We conclude that the upstream and downstream regions of the wind-driven Reynolds ridge, as revealed by high-resolution IR imagery, possess remarkably complex hydrodynamic and thermal phenomena. The existence of wind at the interface creates a cool thermal boundary layer, known as the cool skin (Ewing and McAlister 1960; Saunders 1969; Wick et al. 1996) at the surface of the water column, due to the removal of heat from the water, principally by evaporative cooling. This thin thermal boundary layer is then disrupted by subsurface turbulence, and is modified by the contaminating surfactant, thus, giving rise to the imagery discussed above. The wind-driven Reynolds ridge represents a confluence of shear and surface tension forces combined with air- and water-side turbulence. In addition, we have shown that, although the subtle nature of the ridge, a typical height of less than 0.2 mm (Sellin 1968; Scott 1972), makes it very difficult to detect with the unaided eye, the IR method described here provides an accurate and unambiguous method for locating the ridge.

The preliminary observations reported herein, however, raise a number of issues which will require further investigation. We observe, for example, that at the surface there must be a balance of shear, surface tension, and viscous forces as follows:

$$\tau + \frac{{\partial \sigma }}{{\partial x}} = \mu \frac{{\partial u}}{{\partial z}} $$
(1)

where σ is the surface tension, u is the streamwise velocity at the surface in the water, μ is the viscosity of water, and x and z are the streamwise (positive pointing upstream, as shown in Fig. 5) and vertical (positive pointing from the water surface into the air) coordinates, respectively. This equation is the simplified version of the equation given in Warncke and Gharib (2000). The viscous term in the original equation was omitted because it has been reported that the surface (shear) viscosity of oleyl alcohol is negligible for the range of the concentrations that was conducted in this study (Vogel and Hirsa 2002). In the clean region of the flow, since τ is negative and ̇̇∂σ/∂x is nearly zero, we expect that ∂u/∂z will be negative. On the other hand, in the region of the Reynolds ridge, we expect strong gradients in surface tension, which should cause ∂σ/∂x to be positive. It is, therefore, conceivable, according to the relation above, that the vertical velocity gradient could be reduced to near-zero in the immediate vicinity on the ridge itself.

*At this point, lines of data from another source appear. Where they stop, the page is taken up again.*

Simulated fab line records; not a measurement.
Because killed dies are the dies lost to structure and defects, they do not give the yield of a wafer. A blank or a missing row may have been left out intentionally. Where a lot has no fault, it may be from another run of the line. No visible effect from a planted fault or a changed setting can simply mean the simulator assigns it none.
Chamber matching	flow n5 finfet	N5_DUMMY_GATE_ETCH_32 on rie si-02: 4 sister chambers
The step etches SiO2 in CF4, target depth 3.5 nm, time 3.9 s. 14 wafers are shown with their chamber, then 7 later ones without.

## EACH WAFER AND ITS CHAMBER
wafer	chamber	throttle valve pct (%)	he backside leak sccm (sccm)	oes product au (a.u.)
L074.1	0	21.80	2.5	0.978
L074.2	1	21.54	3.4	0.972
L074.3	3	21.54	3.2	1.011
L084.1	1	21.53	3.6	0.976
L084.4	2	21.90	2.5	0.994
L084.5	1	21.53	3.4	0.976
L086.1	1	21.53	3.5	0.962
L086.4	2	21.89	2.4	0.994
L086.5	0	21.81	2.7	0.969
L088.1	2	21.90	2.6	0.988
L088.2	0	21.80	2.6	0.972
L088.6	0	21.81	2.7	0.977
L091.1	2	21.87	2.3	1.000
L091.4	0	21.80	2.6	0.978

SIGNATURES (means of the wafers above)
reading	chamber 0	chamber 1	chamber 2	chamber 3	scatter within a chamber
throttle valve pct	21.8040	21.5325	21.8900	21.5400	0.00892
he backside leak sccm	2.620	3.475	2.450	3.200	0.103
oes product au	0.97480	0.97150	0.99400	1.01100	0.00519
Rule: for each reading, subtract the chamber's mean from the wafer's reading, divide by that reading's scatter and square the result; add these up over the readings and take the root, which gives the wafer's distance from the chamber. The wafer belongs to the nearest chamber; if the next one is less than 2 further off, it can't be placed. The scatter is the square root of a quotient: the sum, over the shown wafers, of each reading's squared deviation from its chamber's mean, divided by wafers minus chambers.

Additional issues which remain unresolved concern the physics that determine the angle formed by the ridge and the side walls, the three-dimensional nature of the recirculation zone, and the processes determining the asymmetry mentioned above. Finally, we hope that the results described herein may have some bearing on the dynamics involved in surface slick formation on the ocean surface (Woodcock 1941; Scott 1972; Romano 1996; Saunders 1969; Wick et al. 1996), which are certainly driven in some cases by the wind, and also may assist in the interpretation of the IR signatures in their vicinity.